Is God a Fun-Sucker? (An Excerpt from My Book #TheWalk)

It is difficult for many of us to believe that God wants us to be satisfied.  My wife affectionately refers to me sometimes as a “fun-sucker.”  A “fun-sucker” is someone who can emotionally vaporize every ounce of joy in a room with a single word.  I am a master at the craft.
One of our favorite things to do in the spring of the year is to attend the University of Georgia G-Day football game.  The weather is warming.  There is a real family atmosphere in the stadium.  It has been a long, dark winter and it has been a long time since we have seen some football.  Best of all, its free!  A game will cost my family a small fortune in the fall, but the spring game is perfectly priced.
We get out of bed the morning of G-Day and the weather is perfect.  Our plan is to stop at a mom-and-pop breakfast joint in our town and grab biscuits on the way to the game.  Apparently, everyone else in the metropolis of Chatsworth, Georgia had the same plan.  We live in a small town with only a few thousand people.  Apparently all of them meet up at the same hole-in-the wall joint for biscuits and invite out-of-town guests. 
We sat at the drive-thru 5 minutes, 10 minutes, 20 minutes, and it seemed like we had moved less than a car length closer to the window.  It was at that moment that fun sucker determined to save the day.

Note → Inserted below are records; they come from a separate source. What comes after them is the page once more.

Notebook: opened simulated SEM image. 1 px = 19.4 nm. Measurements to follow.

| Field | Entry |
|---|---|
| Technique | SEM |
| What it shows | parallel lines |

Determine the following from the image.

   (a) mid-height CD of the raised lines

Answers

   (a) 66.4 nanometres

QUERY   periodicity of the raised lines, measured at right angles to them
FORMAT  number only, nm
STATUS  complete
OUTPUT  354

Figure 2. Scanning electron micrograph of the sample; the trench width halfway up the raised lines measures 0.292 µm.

I loudly expressed to every passenger in my van my thoughts regarding the inefficiency of the restaurant servers.  I condemned harshly the idea that other people in our town would want biscuits as badly as I did.  Comparatively, I pointed out why my day must certainly be more important than theirs.  How dare the good people of Chatsworth inconvenience a man on a schedule going to a glorified spring football practice!  By the time I had yelled, stomped, and slung gravel while bolting out of the parking lot, there was not a single ounce of fun left within the confines of our Honda Odyssey van.  Mission accomplished.  
For some reason we believe God is a “fun-sucker.”  We believe God is a mostly stoic, otherwise temperamental, unpredictable, ruler of the universe who requires us to be miserable if we are to have any shot at being godly.  If you share this belief allow me to ask a few questions.
Who was it that created the Garden of Eden full of perfect provision and told Adam and the Eve to have it all, but one?
Who was it that invented the day off?
Who was it that instituted seven feast days on the Jewish calendar?  
Who was it that created the concept of a promised land flowing with milk and honey?
Who created Paradise?
God is not a fun-sucker.  The God of the Bible is happy.  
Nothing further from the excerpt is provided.